In brief

  • Malaysian authorities have seized more than 75,000 crypto mining machines in over 3,000 raids between 2022 and May 2026, the Deputy Home Minister told parliament.
  • The operations, run with national utility Tenaga Nasional Berhad and the police, led to 629 arrests, he said.
  • Crypto trading is legal in Malaysia, but mining that relies on stolen electricity, tampered meters or unlicensed setups is not.

Malaysian authorities have seized more than 75,000 cryptocurrency mining machines in over 3,000 raids nationwide between 2022 and May 2026, Deputy Home Minister Datuk Seri Dr Shamsul Anuar told parliament on Wednesday, according to state news agency Bernama.

The seizures came alongside 629 arrests in coordinated operations involving the Royal Malaysia Police, state utility Tenaga Nasional Berhad (TNB) and local authorities, he said, responding to a question in the Dewan Rakyat, the lower house of parliament.

Shamsul Anuar said the Home Ministry is expanding its enforcement approach, leaning on intelligence gathering and technology to flag likely hotspots before moving in so it can "respond faster and take more precise action." He attributed the persistence of illegal mining to strong demand for digital assets and the profits available from volatile token prices, while stressing that potential gains do not excuse crimes such as stealing electricity to cut running costs.

Malaysia and crypto

Owning and trading crypto is permitted in Malaysia, though it is not recognized as legal tender, Shamsul Anuar said. Mining crosses into illegality when it relies on “unauthorised electricity connections, tampering with meters, disrupting power supply systems or operating without the required licences,” he added.

The Securities Commission Malaysia regulates digital assets, while the central bank, Bank Negara Malaysia, oversees financial stability, payments and anti-money-laundering compliance.
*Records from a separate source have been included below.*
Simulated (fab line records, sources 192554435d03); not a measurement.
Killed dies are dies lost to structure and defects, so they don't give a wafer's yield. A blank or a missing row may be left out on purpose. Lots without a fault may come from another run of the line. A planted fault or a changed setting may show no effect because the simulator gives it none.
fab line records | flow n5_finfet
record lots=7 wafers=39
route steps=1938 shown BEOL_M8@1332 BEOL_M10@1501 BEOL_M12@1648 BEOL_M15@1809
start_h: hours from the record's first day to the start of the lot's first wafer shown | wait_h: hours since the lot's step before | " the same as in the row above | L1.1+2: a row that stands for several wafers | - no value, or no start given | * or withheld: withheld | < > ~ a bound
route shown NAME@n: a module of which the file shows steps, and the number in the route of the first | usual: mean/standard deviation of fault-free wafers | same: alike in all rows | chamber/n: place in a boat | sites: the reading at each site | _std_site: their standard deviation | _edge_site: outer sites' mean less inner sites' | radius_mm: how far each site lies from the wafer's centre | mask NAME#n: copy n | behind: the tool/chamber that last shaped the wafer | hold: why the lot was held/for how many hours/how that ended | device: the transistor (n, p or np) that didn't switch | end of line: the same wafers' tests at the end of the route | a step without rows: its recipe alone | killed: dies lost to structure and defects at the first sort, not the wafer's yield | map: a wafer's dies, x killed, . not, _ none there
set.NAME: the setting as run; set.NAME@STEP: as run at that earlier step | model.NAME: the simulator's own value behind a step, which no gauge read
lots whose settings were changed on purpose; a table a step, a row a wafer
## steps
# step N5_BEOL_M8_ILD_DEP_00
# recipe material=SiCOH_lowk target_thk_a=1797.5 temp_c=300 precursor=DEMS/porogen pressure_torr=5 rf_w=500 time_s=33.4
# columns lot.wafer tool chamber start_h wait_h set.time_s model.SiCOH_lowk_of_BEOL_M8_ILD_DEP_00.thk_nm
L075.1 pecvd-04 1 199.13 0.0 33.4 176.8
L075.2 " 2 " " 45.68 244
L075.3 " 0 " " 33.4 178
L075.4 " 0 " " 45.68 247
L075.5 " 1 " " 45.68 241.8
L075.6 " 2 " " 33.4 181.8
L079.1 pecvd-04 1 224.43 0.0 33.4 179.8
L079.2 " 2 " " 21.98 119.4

The focus of the crackdown is on electricity theft rather than crypto policy. Mining rigs run around the clock and draw heavy, constant loads, and operators frequently bypass or tamper with meters to hide the consumption, leaving utilities to catch the fraud only when billed and actual usage diverge.

Years of raids

The latest tally extends a campaign that has run for years. In late 2025, Malaysia's energy ministry linked around $1.1 billion in power losses to some 14,000 illegal mining sites uncovered over five years, and set up a committee drawing on the finance ministry, Bank Negara and TNB to pursue offenders.

Enforcement has at times been theatrical. Police have on more than one occasion crushed seized rigs with steamrollers, including hundreds of machines destroyed in 2024 and around 1,000 in a similar operation in 2021.

Malaysia is not alone in the region. Authorities elsewhere have mounted their own crackdowns, from a multimillion-dollar mining operation dismantled in Thailand to arrests in Hong Kong over electricity siphoned to power rigs.